0

I have a file that records terminated by "\n" and columns terminated by X"01", the first non printing character. And it is big... 7GB which will totally screw my laptop memory.

I have done some google around how to read big file line by line by using BufferReader.. etc. But the definition of LINE is a bit different, the readline function will return the line that either ends with "\n", "^M" ..etc.

I am wondering is there a solution in Java 6/7 to read big files line by line, whose definition is the line end with \n ONLY.

Thanks!

I have a sample data set here and wondering if some one who could run against the sample data and extract the first column timestamp of every line.

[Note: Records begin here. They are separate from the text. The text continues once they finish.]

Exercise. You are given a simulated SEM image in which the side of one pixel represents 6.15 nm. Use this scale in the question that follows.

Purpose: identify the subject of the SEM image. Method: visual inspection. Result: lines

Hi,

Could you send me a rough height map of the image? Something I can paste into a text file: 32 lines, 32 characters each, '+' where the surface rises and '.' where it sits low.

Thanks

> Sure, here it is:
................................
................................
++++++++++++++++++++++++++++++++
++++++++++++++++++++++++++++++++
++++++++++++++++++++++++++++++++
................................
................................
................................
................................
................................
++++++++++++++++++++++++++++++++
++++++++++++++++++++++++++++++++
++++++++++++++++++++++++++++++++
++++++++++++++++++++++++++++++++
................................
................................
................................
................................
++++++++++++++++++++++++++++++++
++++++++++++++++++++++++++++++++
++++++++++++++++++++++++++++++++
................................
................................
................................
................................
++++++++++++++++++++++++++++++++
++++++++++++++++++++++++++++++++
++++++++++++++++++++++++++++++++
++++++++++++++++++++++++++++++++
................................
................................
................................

here is what I have done but it only reads in the first line,

import java.io.File;
import java.io.IOException;
import java.util.Scanner;

public class ParseAdafruit {

    public static void main(String[] args) throws IOException {
        // Predefine the delimiter ^A
        String delimiter = String.valueOf((char) 1);

        Scanner scanner = new Scanner(new File("/Users/.../data")).useDelimiter("\\n");
        while (scanner.hasNext()) {
            String line = scanner.next(); // This is your line
            String[] parts = line.split(delimiter);
            System.out.println(parts[0]);
        }
    }
}

Output

2014-01-28 18:00:41.960205

btw, I had such a good time in Python by using something like this:

for line in sys.stdin: 
    print line.split(chr(1))[0]
B.Mr.W.
  • 18,910
  • 35
  • 114
  • 178

2 Answers2

3

This is how to set a Scanner to separate the string in a file by "\n". I don't know what you do with each line, but if you want to read the file into a string use a StringBuilder (or StringBuffer for synchronization) because String is immutable.

Scanner scanner = new Scanner(new File("PathToFile")).useDelimiter("\\n");
while (scanner.hasNext()) {
    scanner.next(); // This is your line
}
user1803551
  • 12,965
  • 5
  • 47
  • 74
  • Sir, I totally got the idea behind this method... but I tried your code and it doesn't work on my data... would you please take a try on my data and see if it works on your side? https://www.dropbox.com/s/xpsw62qjwoab98q/data – B.Mr.W. Apr 20 '14 at 04:34
  • It reads the data and I'm able to print it line by line. If you link a smaller file (5 lines or so) and post what you get and why it is not what you want it would be easier to pinpoint the problem. – user1803551 Apr 20 '14 at 04:42
  • that is a small file, with only 10 lines.. I just posted what I have done in my question. And it only prints out the first column of the first line. Thanks for your answer. – B.Mr.W. Apr 20 '14 at 04:44
  • I don't see a file with 10 lines, I see one of 0.9MB with dozens of lines. – user1803551 Apr 20 '14 at 04:48
  • yes.. that is where the problem goes to.. If you do "wc -l data" and you will see 9 only... Each line contains a complete HTML file with "\n" removed, but it might contain other new line characters like ^M... – B.Mr.W. Apr 20 '14 at 04:50
  • I don't use Linux and I don't have "wc -l". Also, `^M` is not a line separator. All my text editors insist that there are many more than 9 lines. I suggest again you use a really short file, no one needs to see the 9 HTML pages when debugging. – user1803551 Apr 20 '14 at 04:55
  • Well, sir... do a search for ^M in this page: http://en.wikipedia.org/wiki/Newline, and I tried your solution with some non-real-world example, and it works... I guess I will keep googling... Thanks again. – B.Mr.W. Apr 20 '14 at 04:58
  • Java does not recognize the token `^M` as a line separator. You can use the string `System.getProperty("line.separator")` to get the line separator for your OS, and use it as a delimiter. – user1803551 Apr 20 '14 at 05:03
1

it seems that the file encoding matters, so we read in the file as UTF-8 before running the scanner

import java.io.BufferedReader;
import java.io.FileInputStream;
import java.io.FileNotFoundException;
import java.io.InputStreamReader;
import java.util.Scanner;

...

String fileDir = "pathtodata";
try
{
    BufferedReader in = new BufferedReader(new InputStreamReader(
            new FileInputStream(fileDir), "UTF8"));

    Scanner scanner = new Scanner(in).useDelimiter("\\n");
    while (scanner.hasNext())
    {
        String line = scanner.next(); // This is your line
        String[] parts = line.split(delimiter);
        System.out.println(parts[0]);
    }
    scanner.close();
    in.close();
}
catch (Exception e)
{
    e.printStackTrace();
}
Greg
  • 652
  • 6
  • 7